There is no problem because checking overflows doesn't in practice cause significant overhead, especially in the kinds of superscalar CPUs that are in mobile devices and laptops and PCs and servers these days. Most of the time those wide OoO CPUs are looking in vain for more parallelism. Adding a few overflow-checking instructions just gives them something to do with execution slots they otherwise often can't use.

If there is a actual problem -- which needs to be PROVEN not just hand-waved -- then analyse it in the real world, document it, propose an ISA extension that would actually make things better in real-world applications, not just some hand-picked tiny loop or function.



Indeed, the overhead of checking overflow (which generally amounts to a few percentage points) is all about missed optimization opportunities due to the need for precise reporting of overflow errors. It has nothing whatsoever to do with the actual ISA, at least assuming a reasonable compiler.


>It has nothing whatsoever to do with the actual ISA

RISC-V doesn't have a flags register. This is an actual advantage: Superscalar microarchitecture implementations do not need to keep track of who set what flag.

This was a very conscious, carefully weighted decision, which presents a net win. One decision of many RISC-V designers had to make.

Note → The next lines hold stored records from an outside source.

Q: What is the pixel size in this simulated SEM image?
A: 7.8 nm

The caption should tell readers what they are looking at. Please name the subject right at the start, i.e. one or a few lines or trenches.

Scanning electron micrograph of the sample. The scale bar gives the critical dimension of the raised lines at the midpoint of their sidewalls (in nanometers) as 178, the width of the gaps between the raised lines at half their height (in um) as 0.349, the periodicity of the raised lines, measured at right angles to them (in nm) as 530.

There's better and worse ways for an ISA to do something. For every ISA decision, implementations (small and large) will either benefit or have to work around.

You'll hear a lot of people insist that ISA doesn't matter; they're provably clueless.


>You'll hear a lot of people insist that ISA doesn't matter; they're provably clueless.

One of them being Torvalds, the transmeta guy (also known for Git, and a couple other hobby projects)

Now I tend to fall on your side of this argument, but I have to say I'd like to see the formal proof of cluelessness :)

Having read previous iterations of the same arguments, I've yet to see anything quite that decisive.


On ISA design, it is just so wrong to endorse the opinion of a single person. ISA design has three significant parties of interest: IC designers, compiler authors, and software developers.

No one can master these three fields all at once. No one. Not even Linus (who would be a master software developer + a decent compiler specialist).


>One of them being Torvalds, the transmeta guy (also known for Git, and a couple other hobby projects)

A very capable person no doubt, but also one that's well-known to be wrong[0] about topics he is not an expert at.

0. https://www.cosy.sbg.ac.at/~clausen/PVSE2006/linus-rebuttal....


Jim Keller has said ISA doesn't really matter beyond something like 15 necessary extensions.


Same Jim Keller has great things to say about RISC-V.

Which, by the way, includes mention of much attention these few important instructions (not extensions) got.


It is low overhead. But the 'zero cost abstractions'/'zero overhead [...]' crowd continues to blanch even at such low overhead. When you design a CPU for the masses, it is your responsibility to consider what they will do with it. The social factors are significant; not just the technical ones.